HARRISBURG, Pennsylvania — Seven Penn State board members asked a judge Monday for access to documents used by a team led by former FBI director Louis Freeh that produced a 2012 report on how university leaders handled child molestation allegations against Jerry Sandusky.
The petition filed in the Center County Court of Common Pleas by the alumni-elected trustees seeks to force the school to let them see everything the Freeh team reviewed, gathered and produced in connection with the university-commissioned report.
The Freeh report, criticized by many alumni, found fault with former Penn State top officials, including the late football coach Joe Paterno.
The seven who brought the legal action said they want to review the materials so they can, among other things, determine whether it supports what they called the report's "subjective, hyperbolic and sweeping conclusions."
Penn State's president and board chairman, anticipating the legal action, issued a statement Sunday that said the trustee group declined confidentiality measures that were offered as a compromise.
"As we have stated in receiving past requests, the university intends to honor the promises of confidentiality made to the faculty, staff and others who were interviewed as part of the Freeh investigation," said Penn State president Eric Barron and board chairman Keith Masser.
Barron and Masser said they were concerned about the negative effect the trustees' efforts may have on future investigations.
In their petition, the trustees said they agreed to compromise but Masser and "unidentified 'board leadership'" would not provide all the material they wanted under the confidentiality agreement.
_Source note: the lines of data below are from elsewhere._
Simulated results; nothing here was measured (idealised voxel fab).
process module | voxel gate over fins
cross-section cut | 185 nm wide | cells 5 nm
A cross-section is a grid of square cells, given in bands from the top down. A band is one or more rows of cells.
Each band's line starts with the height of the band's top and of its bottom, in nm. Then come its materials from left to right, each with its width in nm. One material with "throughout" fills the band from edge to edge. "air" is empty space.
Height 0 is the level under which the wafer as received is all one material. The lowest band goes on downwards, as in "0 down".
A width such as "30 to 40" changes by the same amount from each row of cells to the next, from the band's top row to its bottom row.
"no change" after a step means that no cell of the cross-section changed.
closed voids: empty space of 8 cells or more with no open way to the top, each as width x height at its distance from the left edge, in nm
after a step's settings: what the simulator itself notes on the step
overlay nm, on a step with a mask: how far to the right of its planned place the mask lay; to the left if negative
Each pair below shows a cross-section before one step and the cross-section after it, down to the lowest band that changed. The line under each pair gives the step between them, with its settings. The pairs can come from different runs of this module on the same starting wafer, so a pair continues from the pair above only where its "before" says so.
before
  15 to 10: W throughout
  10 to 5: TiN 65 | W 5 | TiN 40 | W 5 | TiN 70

"The purported compromise is a transparent tactic intended to undermine the lawful demand to inspect the source material while continuing to conceal information from the petitioner trustees and other trustees," their court filing said.
Sandusky, the school's retired defensive football coach, was convicted in 2012 of 45 counts of child sexual abuse and is serving a 30- to 60-year prison sentence. He maintains his innocence, and a court hearing is scheduled for later this week on an appeal that has been filed under seal.